Tuesday, June 14, 2011

flag day

Today, June 14, is "Flag Day" (it comes around every year).
"Flag Day" commemorates the adoption of the flag of the United States, which happened on June 14th, 1777 by a resolution of the Second Continental Congress.

Now, for 108 years after that resolution, nobody really gave a rat's ass for June 14th.
But long about 1885 B.J. Cigrand, a Wisconsin public school-teacher, arranged for his pupils to observe June 14th as
"Flag Birthday"
He promoted it in the media of the time as best he could and 4 years later (1889), another school-teacher, George Balch, in New York City planned ceremonies for the children of his school and soon the celebration of "Flag Day" was adopted by New York's Board of Education.

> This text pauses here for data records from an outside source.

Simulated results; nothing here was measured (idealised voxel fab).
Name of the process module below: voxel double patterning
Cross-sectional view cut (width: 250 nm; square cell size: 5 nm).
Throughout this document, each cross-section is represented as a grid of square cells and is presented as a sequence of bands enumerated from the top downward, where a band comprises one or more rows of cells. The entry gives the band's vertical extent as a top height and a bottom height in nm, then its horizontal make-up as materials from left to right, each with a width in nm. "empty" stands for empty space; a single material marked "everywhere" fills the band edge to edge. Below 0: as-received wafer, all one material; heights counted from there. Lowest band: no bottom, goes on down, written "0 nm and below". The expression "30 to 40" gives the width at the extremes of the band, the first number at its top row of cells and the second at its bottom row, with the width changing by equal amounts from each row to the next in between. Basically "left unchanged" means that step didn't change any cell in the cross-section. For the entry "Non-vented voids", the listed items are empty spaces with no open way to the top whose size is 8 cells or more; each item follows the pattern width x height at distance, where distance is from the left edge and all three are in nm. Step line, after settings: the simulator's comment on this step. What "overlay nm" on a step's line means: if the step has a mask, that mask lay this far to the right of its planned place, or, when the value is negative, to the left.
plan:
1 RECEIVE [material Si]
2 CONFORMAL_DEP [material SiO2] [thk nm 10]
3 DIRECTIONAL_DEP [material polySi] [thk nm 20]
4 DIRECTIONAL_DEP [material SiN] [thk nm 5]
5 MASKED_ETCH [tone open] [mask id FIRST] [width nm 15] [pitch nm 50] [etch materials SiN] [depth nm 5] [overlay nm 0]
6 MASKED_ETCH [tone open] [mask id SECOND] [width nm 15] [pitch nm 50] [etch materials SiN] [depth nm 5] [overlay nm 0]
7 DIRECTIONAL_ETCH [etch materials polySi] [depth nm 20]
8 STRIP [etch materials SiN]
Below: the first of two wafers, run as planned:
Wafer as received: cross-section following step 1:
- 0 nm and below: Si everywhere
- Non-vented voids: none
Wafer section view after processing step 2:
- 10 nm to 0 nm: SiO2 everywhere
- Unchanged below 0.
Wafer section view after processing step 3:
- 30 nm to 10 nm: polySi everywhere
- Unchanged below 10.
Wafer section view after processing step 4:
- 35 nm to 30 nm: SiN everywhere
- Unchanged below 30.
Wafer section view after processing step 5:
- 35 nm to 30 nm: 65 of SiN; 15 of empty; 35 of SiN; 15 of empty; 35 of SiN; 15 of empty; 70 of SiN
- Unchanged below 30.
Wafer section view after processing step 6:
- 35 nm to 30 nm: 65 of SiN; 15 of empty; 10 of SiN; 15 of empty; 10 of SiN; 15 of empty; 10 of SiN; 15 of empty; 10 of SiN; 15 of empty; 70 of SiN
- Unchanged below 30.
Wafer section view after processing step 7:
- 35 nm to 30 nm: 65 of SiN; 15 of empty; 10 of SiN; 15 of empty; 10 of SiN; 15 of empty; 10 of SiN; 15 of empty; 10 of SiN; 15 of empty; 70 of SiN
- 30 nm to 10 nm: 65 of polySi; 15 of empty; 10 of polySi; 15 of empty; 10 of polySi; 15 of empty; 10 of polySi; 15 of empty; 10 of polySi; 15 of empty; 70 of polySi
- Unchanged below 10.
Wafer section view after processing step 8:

In 1891, the Betsy Ross House (in Philadelphia) held it's first "Flag Day" celebration and the next year, the "New York Society of the Sons of the Revolution" and the "Pennsylvania Society of Colonial Dames" (what a great name) celebrated
it too.
The concept of "Flag Day" was catching fire at the
grassroots level.

In 1914, the U.S. Secretary of the Interior, Franklin Lane, delivered a Flag Day address in which he repeated words, he said, the flag had spoken to him that morning. . .
"I am what you make me; nothing more. I swing before your eyes as a bright gleam of color, a symbol of yourself."
(really, I'm not making this up!)

Finally, inspired by three decades of state and local celebrations, "Flag Day" was officially established by the proclamation of President Woodrow Wilson in 1916.
Then in 1949, President Truman signed an Act of Congress designating June 14th of each year as "National Flag Day".